STONE TOWN, Zanzibar — The lights are back on in Zanzibar.
After an unprecedented three-month power blackout, electricity has been restored, but not before the Indian Ocean islands’ residents suffered severe economic hardship and coped with widespread water shortages.
On March 9, the islands’ undersea power cable was finally repaired and reconnected to the national power grid on the Tanzanian mainland, allowing residents to use running water and refrigerators in their homes for the first time in 90 days.
Nevertheless, the effects of the blackout will be felt for a long time to come by Zanzibar’s residents, 49 percent of whom already live under the poverty line.
Muana Kombo Slimba Kombo, 38, runs a small business selling clothes and shoes on Zanzibar’s largest island, Unguja. The cost of buying diesel to run a generator so that she could pump water from a neighbor’s well, nearly bled her enterprise dry.
"Sometimes I didn’t have money to pay for diesel and I was forced to use capital from the business,” said Kombo, a mother of two. "Often there was no money for petrol.”
The price of diesel skyrocketed from around $4.50 per gallon to $13 during some weeks of the blackout.
The 1 million-strong population of Zanzibar, which merged with the country of Tanganyika in 1964 to become the United Republic of Tanzania, relies heavily on revenue generated by the tens of thousands of tourists that come each year to visit its historic Swahili city and its white sand beaches.
So far there has been little to no statistical data released showing the effect of the blackout on Zanzibar’s tourism industry but it is predicted to be enormous, as the power outage occurred during both the Christmas holiday season and Sauti za Busara, a six-day African music festival held each February.
Other effects may be less obvious but no less destructive over the longterm. One economist has found that a previous blackout in Zanzibar in 2008 caused both a rise in birth rates and a significant decrease in birth weights for babies conceived during the power crisis.
Alfredo Burlando, now a professor at University of Oregon, said the 2008 blackout was responsible for a 1.7- to 3.5-ounce reduction in birth weight among newborn babies, most likely because women whose incomes were hurt were eating less.
"People lost income; food prices were high," said Burlando.
Low birth weights are associated with a higher rate of growth deficiencies, learning disabilities and childhood death.
"The 2010 blackout was certainly worse," said Burlando. "Based on that, my prediction is the following: We’ll see lower than expected birth weights this time around, too. Moreover, I suspect we will see lower birth weights as soon as now. Even very pregnant women might have had a hard time securing enough food."
The source of Zanzibar’s power crisis is the 40-year-old undersea cable connecting it to the national grid on the Tanzanian mainland 23 miles away. The cable was built with Norwegian financing but passed its expiration date years ago and has been ill-maintained, according to experts.
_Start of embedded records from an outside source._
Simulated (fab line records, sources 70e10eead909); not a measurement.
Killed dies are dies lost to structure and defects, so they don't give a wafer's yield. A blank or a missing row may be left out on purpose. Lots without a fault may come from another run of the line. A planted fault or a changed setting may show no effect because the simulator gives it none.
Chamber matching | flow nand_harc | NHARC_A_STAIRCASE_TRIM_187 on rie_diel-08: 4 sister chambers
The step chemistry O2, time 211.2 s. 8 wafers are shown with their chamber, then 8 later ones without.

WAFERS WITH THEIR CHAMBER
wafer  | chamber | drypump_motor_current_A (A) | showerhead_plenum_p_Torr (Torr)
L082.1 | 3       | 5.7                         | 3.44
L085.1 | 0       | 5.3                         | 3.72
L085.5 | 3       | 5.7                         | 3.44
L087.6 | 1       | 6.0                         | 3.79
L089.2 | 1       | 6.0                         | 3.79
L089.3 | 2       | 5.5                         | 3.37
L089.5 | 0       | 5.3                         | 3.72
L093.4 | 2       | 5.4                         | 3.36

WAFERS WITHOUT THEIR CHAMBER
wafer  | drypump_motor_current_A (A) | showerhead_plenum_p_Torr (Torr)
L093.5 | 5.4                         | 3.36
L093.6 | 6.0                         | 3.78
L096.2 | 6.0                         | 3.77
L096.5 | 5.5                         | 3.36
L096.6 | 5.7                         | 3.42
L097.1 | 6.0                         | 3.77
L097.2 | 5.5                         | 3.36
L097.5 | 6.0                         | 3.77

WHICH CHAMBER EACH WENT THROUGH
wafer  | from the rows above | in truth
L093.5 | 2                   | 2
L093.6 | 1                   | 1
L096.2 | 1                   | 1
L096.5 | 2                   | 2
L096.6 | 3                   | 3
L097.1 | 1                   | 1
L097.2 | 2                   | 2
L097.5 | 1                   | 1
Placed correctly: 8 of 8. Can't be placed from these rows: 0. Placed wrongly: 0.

The situation is indicative of the larger energy crisis in Tanzania as a whole. Access to electricity is just 10 percent nationwide with a mere 2 percent of the population able to access power in rural areas, according to the World Bank. Power outages are weekly if not daily events.
"Tanzania is seriously under-invested and has been for a long time in modern energy," said John McIntire, country director of the World Bank for Tanzania.
For Zanzibar, the recent three-month blackout was a repeat nightmare. In 2008 the undersea cable ruptured during one of the year’s most anticipated soccer matches between Zanzibar’s two favorite soccer teams: Manchester United and Chelsea.
Just minutes before half-time, the island was plunged into darkness causing widespread suspicion that staff at the Zanzibar Electricity Corporation were too busy watching the game to pay attention to a power surge originating on the mainland and prevent the disaster.
The resulting month-long blackout was the longest on record and required a technician and mechanical parts to be flown in from Norway to fix the problem. Then on Dec. 10, 2009, the cable ruptured again.
After three months of struggling to charge mobile phones and living without running water, residents are desperately hoping that a new submarine cable funded by the Millennium Challenge Corporation will be completed by 2013 as reported. But some expressed their anger that they remain dependent on aid to solve the electricity crisis.
"If the country was able to help itself, the problem would have dissolved a long time ago,”
said one resident, who did not wish to be named. “It’s because we depend on foreign aid that it’s taken so long."